Network makeover unveils stale entertainment

In November 2000, media conglomerate Viacom Inc. acquired Black Entertainment Television for $2.3 billion. Since then, BET has benefited from increased popularity, but the quality of programming has suffered severely.

BET was a much better network when it was home to unique and original shows like “Teen Summit.” Thank God “Rap City” is still on.

Now, BET’s level of originality is extremely low, and most shows appear as the Black knock-off versions of already popular MTV shows.

“How I’m Living” is obviously a cheap imitation of “MTV Cribs,” and usually features less well known artists and celebrities. “106 & Park” is simply the BET version of MTV’s “Total Request Live.” And the new show “College Hill” seems like an inexpensively produced version of “The Real World.”

When watching some commercials on BET, I noticed that they seemed to be tailored to common stereotypes about the black community.

During almost every commercial break, some sort of debt consolidation or credit card advertisement is blared at the viewer.

My final problem with BET is the decline of talent on possibly their best show, “Comicview.”

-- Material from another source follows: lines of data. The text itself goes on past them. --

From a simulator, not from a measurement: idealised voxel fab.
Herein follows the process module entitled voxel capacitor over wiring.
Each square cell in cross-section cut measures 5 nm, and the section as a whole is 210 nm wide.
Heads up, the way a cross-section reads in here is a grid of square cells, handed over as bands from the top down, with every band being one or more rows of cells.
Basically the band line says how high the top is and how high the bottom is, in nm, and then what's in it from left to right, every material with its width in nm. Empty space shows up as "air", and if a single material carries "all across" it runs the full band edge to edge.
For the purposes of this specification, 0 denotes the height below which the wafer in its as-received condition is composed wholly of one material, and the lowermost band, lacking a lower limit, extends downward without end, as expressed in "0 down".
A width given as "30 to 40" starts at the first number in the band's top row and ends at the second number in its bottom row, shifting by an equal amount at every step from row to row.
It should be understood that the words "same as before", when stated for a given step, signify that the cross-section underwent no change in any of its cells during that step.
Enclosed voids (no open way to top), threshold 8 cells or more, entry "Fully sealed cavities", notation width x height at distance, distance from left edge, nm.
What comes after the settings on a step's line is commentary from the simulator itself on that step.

Recently, “Comicview” seems to have been rendered to a modern day minstrel show, as opposed to a clever and witty comedy showcase. Lately, the comedians have become increasingly predictable and cliché.

The jokes seem to be made with the goal to make white people laugh, as opposed to just being generally funny. On any given episode, I am reminded of the “funny” differences between black people and white people.

BET is a station that somewhat represents the black community because it is the most successful all-black entertainment network.

Therefore, the things seen on BET should be filtered so that they represent our communities in a positive light.

For BET, ratings might be gaining momentum, but the network’s integrity, originality and credibility are all at stake. Some serious changes need to be made.

The programmers at BET should work on getting new writers and creative thinkers in order to produce more interesting and innovative material.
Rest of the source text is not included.